Founded by aerospace engineers and data scientists, the company says it is the only fraud prevention solution available for omnichannel commerce. Fraud prevention has to work across all channels, because that’s the way consumers buy, said Nuno Sebastiao, the company’s CEO.

“The consumer /4/buy online, then at a physical store and then through a mobile. We need to collect as much as possible from all these channels. We look at the network of payments as a whole.”

Rather than working from rules and patterns, Feedzai uses machine learning, he added. So as a new channel comes online, Feedzai starts to ingest data from it and begins to make inferences.

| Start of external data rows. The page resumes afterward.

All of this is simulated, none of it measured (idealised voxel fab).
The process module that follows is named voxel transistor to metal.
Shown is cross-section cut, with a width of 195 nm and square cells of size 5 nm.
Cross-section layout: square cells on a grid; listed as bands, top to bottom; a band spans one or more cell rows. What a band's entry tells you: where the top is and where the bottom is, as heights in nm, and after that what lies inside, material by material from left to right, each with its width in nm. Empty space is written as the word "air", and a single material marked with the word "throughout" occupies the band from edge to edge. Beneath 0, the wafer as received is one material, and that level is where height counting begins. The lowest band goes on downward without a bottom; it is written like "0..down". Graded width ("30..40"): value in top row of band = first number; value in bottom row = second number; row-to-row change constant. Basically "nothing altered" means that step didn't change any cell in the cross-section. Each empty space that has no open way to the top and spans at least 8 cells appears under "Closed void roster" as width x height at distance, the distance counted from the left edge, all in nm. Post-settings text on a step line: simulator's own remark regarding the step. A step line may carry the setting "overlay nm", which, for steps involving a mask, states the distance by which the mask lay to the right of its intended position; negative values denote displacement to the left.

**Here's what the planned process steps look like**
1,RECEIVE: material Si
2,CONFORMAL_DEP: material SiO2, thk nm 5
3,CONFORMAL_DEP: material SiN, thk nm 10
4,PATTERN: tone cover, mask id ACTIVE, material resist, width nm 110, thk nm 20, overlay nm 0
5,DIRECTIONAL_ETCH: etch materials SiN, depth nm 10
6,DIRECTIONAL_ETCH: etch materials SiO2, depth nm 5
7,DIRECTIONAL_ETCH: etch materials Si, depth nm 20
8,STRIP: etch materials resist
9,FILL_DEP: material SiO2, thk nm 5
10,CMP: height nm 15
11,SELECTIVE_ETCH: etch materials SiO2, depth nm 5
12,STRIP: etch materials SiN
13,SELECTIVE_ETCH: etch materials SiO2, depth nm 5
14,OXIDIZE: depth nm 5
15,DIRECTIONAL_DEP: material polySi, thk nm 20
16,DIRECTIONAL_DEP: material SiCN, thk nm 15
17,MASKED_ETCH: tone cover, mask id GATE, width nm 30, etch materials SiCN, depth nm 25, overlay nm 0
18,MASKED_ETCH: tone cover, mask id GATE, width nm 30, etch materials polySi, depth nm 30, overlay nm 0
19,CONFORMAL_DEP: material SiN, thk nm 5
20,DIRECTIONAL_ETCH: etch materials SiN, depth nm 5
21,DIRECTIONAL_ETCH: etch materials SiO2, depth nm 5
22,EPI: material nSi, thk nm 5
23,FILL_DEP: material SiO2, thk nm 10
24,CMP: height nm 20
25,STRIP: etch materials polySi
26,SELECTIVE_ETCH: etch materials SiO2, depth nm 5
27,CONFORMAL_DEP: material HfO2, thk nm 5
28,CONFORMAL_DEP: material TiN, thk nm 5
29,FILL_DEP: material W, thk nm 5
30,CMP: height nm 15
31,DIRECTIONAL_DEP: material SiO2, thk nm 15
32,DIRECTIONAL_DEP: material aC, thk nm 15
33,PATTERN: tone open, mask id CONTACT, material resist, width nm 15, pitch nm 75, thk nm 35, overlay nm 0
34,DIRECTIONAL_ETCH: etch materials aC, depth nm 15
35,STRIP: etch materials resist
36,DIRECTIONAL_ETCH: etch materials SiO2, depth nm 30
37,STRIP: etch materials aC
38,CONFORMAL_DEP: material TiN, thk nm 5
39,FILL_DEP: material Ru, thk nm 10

Feedzai technology fuses machine learning and lets  analysts predict and prevent electronic payment loss in real time based on behavioral analysis. The software uses massive data, including mobile and social data streams, to create deep learning profiles for each customer, merchant, location or POS device, with up to a three-year history of data behind it.

“Banks can use it to look at transactions from a consumer perspective. A user hasn’t done mobile transactions and all of a sudden mobile transactions appear on his credit card. The bank wants to understand the way users consume on different channels. If you buy on mobile device, is the purchase near where you live?”

In Europe, where many countries have centralized payment systems, Feedzai is the fraud prevention engine in two of them with a combined population of 170 million, said Sebastiao. “We are engaged with issuing banks, payment networks that receive transactions when you swipe your credit card or use an online system, the credit card brands and the retailers. We are able to look at payment transactions from the issuing side, the retailer, the consumer and the brand. In the US our strategy — because we need a lot of data for our systems to shine — we’re talking with banks and merchants who handle large payment volume because that’s where the much of the data exists. In order to safeguard their brand and customers, which is  important due to their large market share, these types of clients want to prevent fraud from data theft, before damage occurs. Payment service providers and payment networks are also highly interested in Feedzai, and we’re handling data for some of them today. ”

He said the system is able to infer behavior to reduce the number of false alerts. If MasterCard sees you have bought an expensive airline ticket in Madison and your next purchase is at Heathrow, it will realize you have bought an international plane ticket and it won’t block your purchases in England.

“That contrasts with today when the first thing that happens when you travel internationally is that you get a call from your bank or your card is blocked. They have the information to know better, but they don’t have the technology to infer that. We see that transaction is not fraud, that is normal behavior. which is why issuing banks come to us.”

In an era when most transactions were made in person with a credit or debit card, older systems of fraud prevention worked adequately, especially when combined with the chip and PIN cards prevalent in Europe.

“Historically physical user card fraud has been managed, but today breaches are skyrocketing, and the existing systems that are in place were not built for these new channels. Today if you find a new pattern of fraudulent behavior it might take six months to deploy measures to prevent it with existing systems. You need systems which are continuously using machine-based learning to look for these signals.”

The threat seems modest now, but it has the potential to explode.

“Online sales are still hovering around six percent of all retail sales, and recent events have shown that fraud is not just an online problem. Our software has the ability to analyze data from any platform to detect breaches by as much as 10 days earlier than other solutions and expose more fraud cases, all with fewer false alarms.”
Douglas King, payments risk expert at the Atlanta Fed, noted in a blog post that Discover’s fraud rate on sales volume increased from 4.8 basis points in 2010 to 7.2 basis points in 2011, and reached 8.8 basis points in 2012. Discover reported $93 million in fraud losses for 2012, or roughly $8 million more than it spent on postage, he wrote.

Sebastiao admitted that for Discover, $93 million is still manageable, but that is up from $40 million in 2010.

“You look at the trend and look at the types of payments — online and mobile are where 70 percent of fraud is happening  — and their use is skyrocketing. If the losses grow to $200 million or $300 million, it becomes a real issue. For cards and stores, it is also a reputational issue. In recent breaches, the reputational damage was far worse than the actual physical losses.”

Feedzai started in Europe, and is also available in South America, Europe, and Africa. With its foray into the U.S. market, Feedzai will begin selling to payment networks, banks and retailers to prevent fraud in omnichannel commerce. The company is backed by SAP Ventures, big data investment firm Data Collective, and other international investors for a total of $4.3 million.